Hurricane Matthew is the strongest hurricane to hit the United States since Wilma in 2005, and it's blowing straight for southeastern United States. Over two million people have been evacuated from their homes in Florida, Georgia and the Carolinas, making it the largest mandatory evacuation since Hurricane Sandy. Tragically, around 108 people have already lost their lives in Haiti and the Dominican Republic.
At the moment, it looks as though Hurricane Matthew might boomerang around and overlap its own path. This storm is wicked strong and shows no signs of slowing down.
At 102 hours long, Matthew is already the longest-lived Category 4-5 hurricane ever recorded in the Eastern Caribbean, and that’s not the only thing that makes this storm atypical. Hurricanes of this strength aren’t supposed to happen in October. The peak of the Atlantic’s hurricane season is the middle of September.
Step back and think about it. What could possibly be causing this freak storm?
Climate change: plain and simple. Warmer ocean waters equal a more intense storm. The scary part? Matthew is only a sign of what’s to come with our rapidly warming world.
“The nearly unprecedented rapid intensification we saw with this storm is favored by warmer oceans and greater ocean heat content…. We can expect to see the season broaden," leading climate scientist and Penn State University's meteorology professor Dr. Michael Mann said to Huffington Post.
Essentially, Hurricane Matthew is only an example of the effects climate change is starting to have on the planet. Global warming is causing and will continue to cause weather patterns and climate behavior to drastically change for the worse.

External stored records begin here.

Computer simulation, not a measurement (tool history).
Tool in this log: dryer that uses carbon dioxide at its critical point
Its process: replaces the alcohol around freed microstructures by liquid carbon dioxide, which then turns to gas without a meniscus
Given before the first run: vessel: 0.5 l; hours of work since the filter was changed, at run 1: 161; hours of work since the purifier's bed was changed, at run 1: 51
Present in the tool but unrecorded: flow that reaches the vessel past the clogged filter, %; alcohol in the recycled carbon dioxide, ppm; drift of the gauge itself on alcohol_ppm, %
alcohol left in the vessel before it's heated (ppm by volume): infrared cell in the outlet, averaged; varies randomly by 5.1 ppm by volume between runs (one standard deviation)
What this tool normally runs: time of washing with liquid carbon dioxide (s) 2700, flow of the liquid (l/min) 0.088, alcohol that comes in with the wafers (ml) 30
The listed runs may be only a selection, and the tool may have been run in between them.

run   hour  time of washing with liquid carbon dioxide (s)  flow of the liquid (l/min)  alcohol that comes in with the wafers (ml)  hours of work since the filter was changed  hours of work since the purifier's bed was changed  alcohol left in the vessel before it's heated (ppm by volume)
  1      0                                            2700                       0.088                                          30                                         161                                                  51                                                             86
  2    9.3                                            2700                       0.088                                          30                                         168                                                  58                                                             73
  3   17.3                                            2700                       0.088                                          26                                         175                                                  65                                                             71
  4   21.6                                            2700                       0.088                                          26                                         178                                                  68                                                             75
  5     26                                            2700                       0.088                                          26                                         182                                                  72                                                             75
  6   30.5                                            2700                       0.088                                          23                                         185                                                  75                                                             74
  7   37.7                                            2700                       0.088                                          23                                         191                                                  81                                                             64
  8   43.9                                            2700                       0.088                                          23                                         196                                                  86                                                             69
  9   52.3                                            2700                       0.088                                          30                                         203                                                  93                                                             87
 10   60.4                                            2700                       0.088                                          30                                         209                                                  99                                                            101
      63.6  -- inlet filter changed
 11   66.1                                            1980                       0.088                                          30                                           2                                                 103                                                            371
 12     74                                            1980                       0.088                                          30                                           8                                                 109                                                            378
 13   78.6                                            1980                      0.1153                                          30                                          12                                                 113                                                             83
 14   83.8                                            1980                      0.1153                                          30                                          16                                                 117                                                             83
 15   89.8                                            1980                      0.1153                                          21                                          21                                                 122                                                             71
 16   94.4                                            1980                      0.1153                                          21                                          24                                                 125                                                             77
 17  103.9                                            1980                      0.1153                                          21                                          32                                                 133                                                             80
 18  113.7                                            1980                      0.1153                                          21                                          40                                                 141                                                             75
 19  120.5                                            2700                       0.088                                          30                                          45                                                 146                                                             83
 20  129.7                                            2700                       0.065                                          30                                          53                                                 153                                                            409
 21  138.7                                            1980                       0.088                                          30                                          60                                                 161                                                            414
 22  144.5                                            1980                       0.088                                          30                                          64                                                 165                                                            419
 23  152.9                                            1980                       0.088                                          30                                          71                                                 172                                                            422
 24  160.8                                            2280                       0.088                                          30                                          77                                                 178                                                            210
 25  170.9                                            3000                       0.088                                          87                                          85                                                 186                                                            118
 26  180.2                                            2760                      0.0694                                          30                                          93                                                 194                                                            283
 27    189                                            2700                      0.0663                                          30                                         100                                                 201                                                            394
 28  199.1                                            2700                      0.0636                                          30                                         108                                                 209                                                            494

Here is an excerpt from Democracy Now's interview with Mann:
“You know, it’s unfortunate that some in the weather community are not providing that critical context for understanding this trend towards increasingly devastating tropical storms and hurricanes. Matthew is a very good example of a storm that was unique, unprecedented, in certain respects. It intensified far more quickly than any other storm that we’ve seen in modern history, basically going from not even a tropical depression to a near-hurricane-strength storm over the course of, you know, less than half a day, and then, the next day, of course, strengthening into a major hurricane, a Category 5 hurricane. It’s weakened a little bit, but now it’s re-strengthening.
And where that intensification, where that rapid intensification occurred was in the region of the Caribbean that has the greatest heat content, not just that the ocean surface temperatures are warm, but there’s a very deep layer of warm water. And that’s important, because that helps sustain these storms as they churn up the ocean. The churning doesn’t bring cold water to the surface to weaken the storm, if there’s a deep layer of warmth. And that all has a climate change signature with it, not just the fact that the ocean surface temperatures in the Caribbean are at near-record levels, but the—just the sheer depth of that warm water is unprecedented. And as the surface warming penetrates into the ocean, we are seeing increases in ocean heat content. Last year was the warmest our oceans have ever been on record. And that’s critical context. It’s that warmth that provides the energy that intensifies these storms. And it isn’t a coincidence that we’ve seen the strongest hurricane in both hemispheres within the last year.”
One thing is for sure: Hurricane Matthew is gearing up to be one hell of a storm. There is no doubt that its intensity is fueled by climate change, and Matthew is only a sign of what’s to come as the planet warms.